An LMS-based adaptive predistorter for cancelling nonlinear memory effects in RF power amplifiers by Montoro López, Gabriel et al.
An LMS-Based Adaptive Predistorter for Cancelling 
Nonlinear Memory Effects in RF Power Amplifiers 
 
G. Montoro, P. L. Gilabert , E. Bertran  
 Dpt. Signal Theory and Communications  
Universitat Politècnica Catalunya (UPC)  
Castelldefels (Barcelona), Spain 
montoro@tsc.upc.edu 
A. Cesari  
Dpt. of Intégration de Systèmes de 
Gestion de l’Energie, (LAAS – CNRS) 
Toulouse, France 
acesari@lass.fr 
J. A. García  
Dpt. Communications Engineering 
Universidad de Cantabria (UC) 
 Santander, Spain 
joseangel.garcia@unican.es 
 
 
Abstract— This paper presents the design of an adaptive 
Digital Predistorter (DPD) for Power Amplifier (PA) 
linearization whose implementation and real time adaptation can 
be fully performed in a Field Programmable Gate Array 
(FPGA). The distinctive characteristic of this adaptive DPD is its 
straightforward deduction from a Nonlinear Auto Regressive 
Moving Average (NARMA) PA model and the possibility to be 
completely implemented in a FPGA without the need of an 
additional digital signal processor performing the DPD 
adaptation. The adaptive DPD presents a NARMA structure 
that can be implemented by means of Look-Up Tables (LUTs). 
This configuration results in a Multi-LUT implementation where 
LUT contents are directly updated by means of an LMS 
algorithm. Details on the internal adaptive DPD organization as 
well as its linearization capabilities are provided, taking into 
account memory effects compensation.  
Keywords – RF amplifiers; nonlinear memory effects; adaptive 
predistortion; 
I.  INTRODUCTION 
Modern spectrally efficient multilevel modulation schemes 
are very sensitive to the inter-modulation distortion (IMD) that 
results from nonlinearities in the RF transmitter chain, mainly 
due to PA nonlinear behavior. This implies that for having 
linear amplification and thus being compliant with linearity 
requirements specified in communication standards, 
significant back-off levels in PA amplification are needed. 

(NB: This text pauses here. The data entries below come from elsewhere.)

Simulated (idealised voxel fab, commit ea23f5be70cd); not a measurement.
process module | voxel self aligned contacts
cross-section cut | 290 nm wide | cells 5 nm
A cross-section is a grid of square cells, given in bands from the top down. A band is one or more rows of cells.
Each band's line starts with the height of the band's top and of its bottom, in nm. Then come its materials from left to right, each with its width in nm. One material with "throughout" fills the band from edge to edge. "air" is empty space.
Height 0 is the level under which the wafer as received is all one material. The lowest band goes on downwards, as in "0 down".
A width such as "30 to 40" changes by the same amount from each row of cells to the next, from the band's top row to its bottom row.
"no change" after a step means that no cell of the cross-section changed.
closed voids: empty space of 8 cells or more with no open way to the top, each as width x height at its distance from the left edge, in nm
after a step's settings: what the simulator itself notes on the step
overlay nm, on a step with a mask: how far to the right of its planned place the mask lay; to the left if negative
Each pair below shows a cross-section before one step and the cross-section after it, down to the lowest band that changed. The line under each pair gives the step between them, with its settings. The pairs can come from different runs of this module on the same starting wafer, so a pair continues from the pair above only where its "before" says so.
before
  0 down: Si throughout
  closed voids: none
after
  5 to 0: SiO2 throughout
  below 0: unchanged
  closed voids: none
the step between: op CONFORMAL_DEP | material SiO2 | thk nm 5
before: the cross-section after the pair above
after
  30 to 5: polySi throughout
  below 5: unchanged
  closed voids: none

Back-off amplification results in a power inefficient 
amplification, moreover when the PA has to handle signals 
presenting high peak-to-average power ratios (PAPRs). The 
use of PA linearizers arises as a recognized solution to deal 
with this trade-off between linearity and efficiency. 
 Among linearizers, digital predistortion (DPD) takes 
advantage of the always faster digital signal processing 
devices (already present in software defined radio subsystems 
within the transmitter), to perform digital adaptive PA 
linearization and thus avoiding RF hardware adjustment 
problems. However when considering signals presenting 
significant bandwidths the performance of a DPD linearizer 
can be degraded due to PA memory effects.  
DPD linearization has been object of intensive research 
generating multiple publications in the nonlinear and memory 
compensation area ([1]-[5]). Some common solutions consist 
in designing the predistortion function as the composition of a 
memoryless nonlinearity and a linear time invariant (LTI) 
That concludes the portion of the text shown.